Damages are always a question of fact and as such are rarely reviewable by an Appellate Division. Freeman v. Marchi, 30 Mass. App. Dec. 114 (1965). An award of damages will not be disturbed on appeal unless to make it or to permit it to stand was an abuse of discretion on the part of the court below, amounting to an error of law. Anzalone v. Strand, 14 Mass. App. Ct. 45 (1982). An “abuse of discretion” consists of judicial action “that no conscientious judge, acting intelligently, could honestly have taken.” Bartley v. Phillips, 317 Mass. 35, 42 (1944). We find no abuse of the judge’s discretion as it relates to the award of damages to Kusiak on his counterclaim, notwithstanding our decision to reverse the trial judge on his finding in favor of Teddy Bear on its claim against Kusiak. We cannot state that upon review of the entire record we are left with a definite and firm conviction that a mistake has been committed with respect to this specific claim. Freyermuth v. Lufty, 376 Mass. 612 (1978).

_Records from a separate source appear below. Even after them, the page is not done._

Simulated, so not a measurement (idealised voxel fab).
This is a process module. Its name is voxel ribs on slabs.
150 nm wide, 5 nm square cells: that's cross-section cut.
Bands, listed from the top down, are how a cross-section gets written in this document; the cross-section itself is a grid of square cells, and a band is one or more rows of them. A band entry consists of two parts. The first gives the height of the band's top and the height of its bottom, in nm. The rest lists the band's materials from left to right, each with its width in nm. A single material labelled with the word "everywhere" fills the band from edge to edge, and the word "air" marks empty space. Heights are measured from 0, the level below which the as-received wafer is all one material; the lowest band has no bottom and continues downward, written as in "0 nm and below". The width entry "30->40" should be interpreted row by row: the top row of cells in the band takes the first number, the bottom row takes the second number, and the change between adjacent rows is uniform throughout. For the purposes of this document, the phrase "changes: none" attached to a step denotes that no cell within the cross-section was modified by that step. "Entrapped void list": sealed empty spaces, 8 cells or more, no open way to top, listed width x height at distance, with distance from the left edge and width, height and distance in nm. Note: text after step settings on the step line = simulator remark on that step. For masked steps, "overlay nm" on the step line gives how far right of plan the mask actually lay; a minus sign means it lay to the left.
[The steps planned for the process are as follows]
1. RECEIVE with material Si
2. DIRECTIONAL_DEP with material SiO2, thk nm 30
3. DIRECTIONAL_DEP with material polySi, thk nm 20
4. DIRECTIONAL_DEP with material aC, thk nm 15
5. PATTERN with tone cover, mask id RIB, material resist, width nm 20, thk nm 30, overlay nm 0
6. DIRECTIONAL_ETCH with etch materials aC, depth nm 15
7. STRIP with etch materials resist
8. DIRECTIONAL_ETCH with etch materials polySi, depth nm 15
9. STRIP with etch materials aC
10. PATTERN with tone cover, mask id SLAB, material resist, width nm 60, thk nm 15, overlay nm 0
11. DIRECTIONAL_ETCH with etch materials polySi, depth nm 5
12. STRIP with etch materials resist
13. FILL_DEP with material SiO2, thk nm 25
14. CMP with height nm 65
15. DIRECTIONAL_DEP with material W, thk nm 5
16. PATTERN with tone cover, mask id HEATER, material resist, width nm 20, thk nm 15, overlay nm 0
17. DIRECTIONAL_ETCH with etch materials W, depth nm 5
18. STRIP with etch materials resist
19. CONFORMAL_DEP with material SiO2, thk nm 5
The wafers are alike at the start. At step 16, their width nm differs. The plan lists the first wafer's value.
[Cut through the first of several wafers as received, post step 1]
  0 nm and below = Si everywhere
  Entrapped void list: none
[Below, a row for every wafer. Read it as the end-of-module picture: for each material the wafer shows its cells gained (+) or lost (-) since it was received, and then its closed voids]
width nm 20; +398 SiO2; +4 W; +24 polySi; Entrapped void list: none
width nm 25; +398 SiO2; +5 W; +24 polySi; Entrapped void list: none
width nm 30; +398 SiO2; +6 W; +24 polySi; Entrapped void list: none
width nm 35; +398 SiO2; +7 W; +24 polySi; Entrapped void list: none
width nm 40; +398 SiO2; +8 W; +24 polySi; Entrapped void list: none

Injury To Property. Kusiak claims error in the trial judge’s failure to award any recovery for the damage caused by the rain water and mud that entered Kusiak’s cellar during construction. He claims that $10,168.00 in damages resulted from Teddy Bear leaving the concrete pool deck area open during the excavation of the pool. However, the trial judge specifically allowed a request that Kusiak’s failure to enclose the pool and deck was the proximate cause of drainage problems and that Teddy Bear is not liable for damages which arose as a result of the defendant’s failure to enclose the pool as he originally indicated was his intention. Although not required in a civil action tried without a jury in the District Court, “[i]f a judge’s findings of fact are adequate under the “clearly erroneous’ test articulated by Mass. R. Civ. P., Rule 52(a), 365 Mass. 816
(1974), even though taken largely from findings proposed by counsel, then the central purpose called for by the need to prepare findings has been satisfied.” See First Pa. Mortgage Trust v. Dorchester Say. Bank, 395 Mass. 614, 622 n. 12, 481 N.E.2d 1132 (1985). “Findings of fact should not be set aside unless clearly erroneous and due regard shall be given to the opportunity of the trial court to judge the credibility of the witnesses.” Mass. R. Civ. P., Rule 52(c). We discern no reason to set aside the trial judge’s finding with respect to this claimed error.
Appellate Decision Order. As to counts I and II of the complaint of the plaintiff, Teddy Bear Pools, Inc. against the defendant Joseph E. Kusiak, we order that the Clerk Magistrate of the Springfield District Court vacate the judgment for the plaintiff, Teddy Bear Pools, Inc. and enter judgment for the defendant, Joseph E. Kusiak. As to the remaining claims, we dismiss the appeal.